Weekly Comment

Saturday, October 15, 2005

A Word for Africa

In an earlier blog I raised the question of whether the critical dialogue between the Anglican Communion’s Global North and Global South had become one-way traffic because political correctness or racism awareness training, and possibly both, have rendered the North loath to be critical of anything African lest this be hailed as racist. But unless there is a framework for mutual critique and constructive dialogue, we run the risk of projecting grotesque caricatures of one another.

This week my attention was drawn to two instances of Anglican leaders in the Global North being willing to be critical of the theology and politics espoused by self-styled and cavalier leaders of the Global South like Archbishop Akinola of Nigeria.

The first was a statement made last month by Anglican Bishop John Chane of Washington writing in his Diocesan newspaper. Chane was willing to tackle Akinola directly describing him as "one of the most outspoken of this small group of men who presumes to speak for the entire global Communion."

The Bishop went on to say: "If the Church is to really focus on the issues of the Bible's teaching and the core teachings of Jesus Christ, why does this Archbishop spend so much time on human sexuality issues while so many of his countrymen and women are oppressed by poverty, illiteracy and violence? Where is the strong voice of the Nigerian Anglican Church in opposing the continued neglect of vulnerable women and children, or in advocating on behalf of the poorest of the poor? Jesus was very clear in his hard teachings that one could always tell the righteous from the damned by whether they (were) feeding the hungry, clothing the naked, welcoming the stranger and visiting those who were in prison."

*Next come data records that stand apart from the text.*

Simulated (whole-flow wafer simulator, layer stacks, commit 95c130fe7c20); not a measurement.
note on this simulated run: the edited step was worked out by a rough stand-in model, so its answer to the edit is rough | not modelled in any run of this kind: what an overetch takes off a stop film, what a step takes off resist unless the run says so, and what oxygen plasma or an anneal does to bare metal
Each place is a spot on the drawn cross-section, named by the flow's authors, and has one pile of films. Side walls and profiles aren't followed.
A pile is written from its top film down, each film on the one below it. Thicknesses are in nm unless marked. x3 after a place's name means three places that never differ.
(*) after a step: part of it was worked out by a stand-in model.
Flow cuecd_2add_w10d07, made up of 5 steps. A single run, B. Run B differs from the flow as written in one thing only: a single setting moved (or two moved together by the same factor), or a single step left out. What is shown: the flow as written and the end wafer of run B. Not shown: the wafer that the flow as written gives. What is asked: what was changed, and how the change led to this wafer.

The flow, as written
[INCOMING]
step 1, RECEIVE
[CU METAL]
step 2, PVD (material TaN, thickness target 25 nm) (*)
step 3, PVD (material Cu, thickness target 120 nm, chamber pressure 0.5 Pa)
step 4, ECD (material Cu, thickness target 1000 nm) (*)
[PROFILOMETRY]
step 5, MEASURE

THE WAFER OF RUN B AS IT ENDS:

The Bishop might also have added to the Archbishop’s catalogue of faults the fact that while appearing to discuss nothing but sexuality in his pronouncements about the West, he constantly and deliberately avoids addressing the troubling issues of sexuality within African culture including those of polygamy, widow inheritance, widow cleansing, and HIV/AIDS.

Secondly, I was reminded that we now have an African Archbishop in one of England’s ancient Sees, that of York, when last week Archbishop John Sentamu signed the documentation which confirms his appointment. Archbishop Sentamu was born in poverty in Uganda and, a judge by profession, had to flee his country during Idi Amin’s reign of terror. An articulate Evangelical, his appointments first as Bishop of Stepney in London Diocese, then as bishop of multicultural Birmingham and now as Archbishop of York and Primate of England, have been hailed as visionary. He brings all that is good in vibrant African culture, faith and practice to a Church that many regard as lacking vitality.

In an exclusive interview with Dr Sentamu last week in The Guardian, he told his interviewer that he disapproved of the language in which the gay debate is being conducted ‘particularly by some African Archbishops who have spoken of homosexuals as a third sex threatening social unrest and have warned they will sever connections with the Church of England’ and the Anglican Communion.

Archbishop Sentamu continued: “Some of our disagreements are not Christian really . . . it seems to suggest that all of the great evils of the world are being perpetrated by gay and lesbian people, which I cannot believe to be the case. What is wrong in the world is that people are sinful and alienate themselves from God and you do not have to be gay to do that. To suggest that to be gay is to be evil, I find that quite unbelievable. Is somebody saying a gay and lesbian can’t live in Christ? . . . All of us are sinners, all of us have baggage. Why should my baggage as a heterosexual be more acceptable than the baggage of a gay person?” Here at last, is an African who is willing to both confront and respond to the biblical fundamentalism emanating from Nigeria.

Whether Africa will take any notice of course, is an entirely different question. To many of the people who raise the question of the future of the Anglican Communion with me in direct conversations in the University’s staff room and at a distance by students scattered around the world, the die already appears to be cast. Under the leadership of Peter Akinola many Anglicans will leave the Communion to establish a new ecclesial body.

It is often argued that we live today in a post-modern world where people adopt a consumerist ‘pick and mix’ approach to religion. People are joining and leaving churches for all kinds of reasons. But this has always been the case throughout the history of Anglicanism. One big exodus, at least in terms of leadership, spirituality and devotion occurred in the nineteenth century at the time of controversy over the Oxford Movement when John Henry Newman and many others reluctantly parted company with Anglicanism. Although his own brothers were also to make that journey Romewards, ‘Soapy Sam’ Wilberforce, son of the great social reformer, who would later become Bishop of Oxford, remained. He wrote in some anguish at the time:

“The glory of our beloved little church is departed. The heavens weeping over us, and the trees dropping round us, seem acted parables of our thoughts”.

But the Anglican Church’s ministry and mission were not compromised by these severe catholic losses or indeed, by the loss of the evangelical Methodists, and a vibrant church emerged from what David Newsome in his marvellous book called “The Parting of Friends”. And while there will be similar grief to see Anglican brothers and sisters of the Global South leave the Anglican Communion, for they have made a notable contribution to it, I confidently expect that Anglicanism with its unique vision, ethos and theology will survive and prosper.